Industry Surveys
Another Study Presents Millennial Cohort As An "Untapped" Opportunity For Advisors

Less than a fifth (18 per cent) of financial advisors in a recent survey are targeting Gen Y clients, despite increasing industry recognition of how lucrative this client base is, according to a survey by the Principal Financial Group.
Less than a fifth (18 per cent) of financial advisors in a recent survey are targeting Gen Y - or Millennial - clients, despite increasing industry recognition of how lucrative this client base potentially is, according to research by the Principal Financial Group.
Millennials were defined in UBS Wealth Management America’s latest Investor Watch report as individuals aged between 21 and 36.
The Principal Financial Well-Being IndexSM: Advisors showed that at least three in five of 614 financial advisors polled are targeting Baby Boomers (64 per cent), affluent/high net worth individuals (64 per cent) or business owners (62 per cent) - segments that have for a long time, if not always, been prime targets among those in the business of managing people's wealth.
“This research illustrates the enormous opportunity for up-and-coming advisors to build relationships with under-served Millennials, who are in a growing phase of their careers and income potential,” said Tim Minard, senior vice president of distribution at the Principal Financial Group.
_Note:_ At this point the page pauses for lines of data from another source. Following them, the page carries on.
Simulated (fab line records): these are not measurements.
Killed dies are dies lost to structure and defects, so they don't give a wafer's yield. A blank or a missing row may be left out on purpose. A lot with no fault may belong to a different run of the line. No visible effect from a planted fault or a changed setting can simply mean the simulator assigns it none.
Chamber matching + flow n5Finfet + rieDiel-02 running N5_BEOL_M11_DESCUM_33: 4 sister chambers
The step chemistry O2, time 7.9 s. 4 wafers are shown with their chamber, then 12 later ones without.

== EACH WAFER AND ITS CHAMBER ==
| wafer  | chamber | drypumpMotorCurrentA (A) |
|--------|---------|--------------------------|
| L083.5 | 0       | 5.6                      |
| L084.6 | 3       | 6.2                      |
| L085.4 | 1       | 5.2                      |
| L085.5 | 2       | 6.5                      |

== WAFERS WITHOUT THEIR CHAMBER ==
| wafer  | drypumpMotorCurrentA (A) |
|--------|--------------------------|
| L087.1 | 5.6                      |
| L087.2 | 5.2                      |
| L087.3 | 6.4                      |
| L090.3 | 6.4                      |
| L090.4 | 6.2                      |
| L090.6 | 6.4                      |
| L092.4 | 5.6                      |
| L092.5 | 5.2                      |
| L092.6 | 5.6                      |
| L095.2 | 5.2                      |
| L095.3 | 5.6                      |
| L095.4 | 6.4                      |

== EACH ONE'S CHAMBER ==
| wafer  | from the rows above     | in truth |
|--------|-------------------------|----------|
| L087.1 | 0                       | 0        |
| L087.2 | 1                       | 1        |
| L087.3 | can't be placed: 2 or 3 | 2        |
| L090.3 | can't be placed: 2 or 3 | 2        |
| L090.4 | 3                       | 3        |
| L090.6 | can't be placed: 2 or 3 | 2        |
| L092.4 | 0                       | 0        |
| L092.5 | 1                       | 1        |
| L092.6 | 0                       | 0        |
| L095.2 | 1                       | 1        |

It emerged that fees and costs are the biggest barriers preventing Millennial investors from seeking financial help from an advisor. Interestingly, though, only 4 per cent of advisors said they were threatened by online investment advice providers, which are becoming renowned for being lower-cost alternatives for financial advice and thus popular among certain types of investors (Motif Investing is an example).
In the above-mentioned UBS report, Millennials have developed a “Depression era mentality,” which is turning them into a generation of savers who are skeptical about long-term investing and market-chasing. Meanwhile, a report by Spectrem last year said wealthy Millennial investors see the world and their finances in a much different light than previous generations and over a quarter of them have never considered using a financial advisor - a concept presenting both opportunities and challenges (see here).
Among other significant findings from the PFG, advisors said - somewhat surprisingly - that their biggest business competition is not other advisors but their clients’ fears, which is resulting in apprehension when it comes to taking financial action (as cited by 34 per cent). Nonetheless, these advisors say around a third of new clients, on average, do turn tend to them due to dissatisfaction with a previous financial professional.
Meanwhile, half of the financial advisors surveyed are using social media in some way, including: to communicate with existing clients (25 per cent); deepen relationships with existing clients (25 per cent); and to help find new clients (23 per cent). Less experienced advisors (with between two and ten years of experience) are more likely to use social media primarily to find new clients (46 per cent) than their more "seasoned" counterparts (20 per cent).
The Principal Financial Group is a global investment management firm that offers retirement services, insurance solutions and asset management.